Insider trading comes in two main forms: arguably legal and clearly illegal.
But, as with drugs in sport, it’s hard to tell when arguably legal ends and clearly illegal begins.
It is generally accepted that it is wrong to buy shares in the company you run when you know something about it that the market does not.
It’s especially wrong to buy shares when you are telling the market that things are much worse for the company than you know them to be.
But what about suddenly sharing everything – an avalanche of information – in the lead-up to a share purchase in order to muddy the waters and create enough uncertainty to lower the price?
Chief executives have enormous discretion over the tone and timing of the news they release, generally answering to no one.
A linguistic analysis of twelve years worth of news releases by 6764 US chief executives just published by myself and two University of Queensland colleagues in the Journal of Banking and Finance suggests they are using this discretion strategically.
Not clearly illegal (how can oversharing be illegal?) their behaviour can have the same effect as talking down their share price while buying, something that is clearly illegal.
Spreads matter, as well as signs
Earlier analyses of insider trading have looked at only the “sign” of the information released to the share market. On balance was the tone of one month’s news releases positive or negative?
We have looked at the “spread”, the range from positive to negative as well as the net result.
It doesn’t make sense to treat as identical a month’s worth of releases which are all neutral tone in tone (sending no message) and a month’s worth of releases of which half are strongly positive and half are strongly negative (stoking uncertainty).
Our sample of discretionary (non-required) news releases is drawn from those lodged with Thomson Reuters News Analytics between January 2003 to December 2015. It includes firms listed on the New York Stock Exchange, the AMEX American Stock Exchange and the NASDAQ technology-heavy exchange.
The archive scores the tone of each release as positive, negative or neutral.
We used the Thomson Reuters Insiders Filing Database to obtain information on chief executive buying, limiting our inquiries to significant purchases of at least 100 shares.
About 70% of the chief executives proved to be opportunistic traders in the sense that they bought with no particular pattern, rather than at the same time every year.
We found that news releases by these chief executives increased information uncertainty by 5.8% and 3.6% in the months before they bought and in the month they bought.

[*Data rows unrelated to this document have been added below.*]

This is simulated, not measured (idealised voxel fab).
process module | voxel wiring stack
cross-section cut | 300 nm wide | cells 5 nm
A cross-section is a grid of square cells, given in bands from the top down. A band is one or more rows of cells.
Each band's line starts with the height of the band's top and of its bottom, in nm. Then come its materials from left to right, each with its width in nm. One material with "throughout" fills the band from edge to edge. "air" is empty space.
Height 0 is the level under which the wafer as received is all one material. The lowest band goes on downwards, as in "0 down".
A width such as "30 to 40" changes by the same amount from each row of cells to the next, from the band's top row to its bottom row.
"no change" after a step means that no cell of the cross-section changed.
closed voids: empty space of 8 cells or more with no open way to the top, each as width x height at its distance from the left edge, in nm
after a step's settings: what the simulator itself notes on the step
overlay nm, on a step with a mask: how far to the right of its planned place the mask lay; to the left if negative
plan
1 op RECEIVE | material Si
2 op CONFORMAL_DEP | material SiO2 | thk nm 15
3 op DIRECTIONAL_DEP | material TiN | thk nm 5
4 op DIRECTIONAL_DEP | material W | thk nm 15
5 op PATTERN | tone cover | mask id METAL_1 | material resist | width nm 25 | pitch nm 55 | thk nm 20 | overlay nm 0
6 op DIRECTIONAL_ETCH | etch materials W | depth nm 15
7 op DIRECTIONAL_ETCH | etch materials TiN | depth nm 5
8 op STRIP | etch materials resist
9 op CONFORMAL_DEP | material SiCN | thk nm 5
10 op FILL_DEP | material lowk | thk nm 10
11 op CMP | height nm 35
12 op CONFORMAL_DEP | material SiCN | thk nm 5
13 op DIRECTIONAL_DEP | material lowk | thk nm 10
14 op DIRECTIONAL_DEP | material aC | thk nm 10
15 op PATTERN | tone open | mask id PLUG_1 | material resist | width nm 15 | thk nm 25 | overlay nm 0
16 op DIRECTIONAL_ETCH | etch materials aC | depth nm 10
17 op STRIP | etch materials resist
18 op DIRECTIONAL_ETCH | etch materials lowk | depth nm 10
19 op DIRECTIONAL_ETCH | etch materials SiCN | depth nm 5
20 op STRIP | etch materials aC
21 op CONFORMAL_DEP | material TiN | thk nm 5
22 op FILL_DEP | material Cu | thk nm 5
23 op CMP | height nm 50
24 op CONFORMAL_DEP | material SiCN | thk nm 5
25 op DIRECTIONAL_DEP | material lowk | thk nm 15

In the months following their purchases, the positive to negative spread of their news releases returned to the average for non-purchase months.
The unmistakable conclusion is that their behaviour is strategic.
We obtained similar results when we used other measures of buying and the tone of news releases.
Our results provide no evidence to support the contention that chief executives behave in this strategic way when selling shares. This is consistent with other findings suggesting that the timing of sales is often out of the hands of the sellers.
Previous studies have found only weak links between executive share purchases and the news they release to the market. This might be because those studies have looked for more easily detected (and more clearly problematic) negative news releases.
But that’s an old and (with the advent of linguistic analysis) increasingly risky approach.
Our research suggests that by saying many things at once chief executives can achieve much the same thing.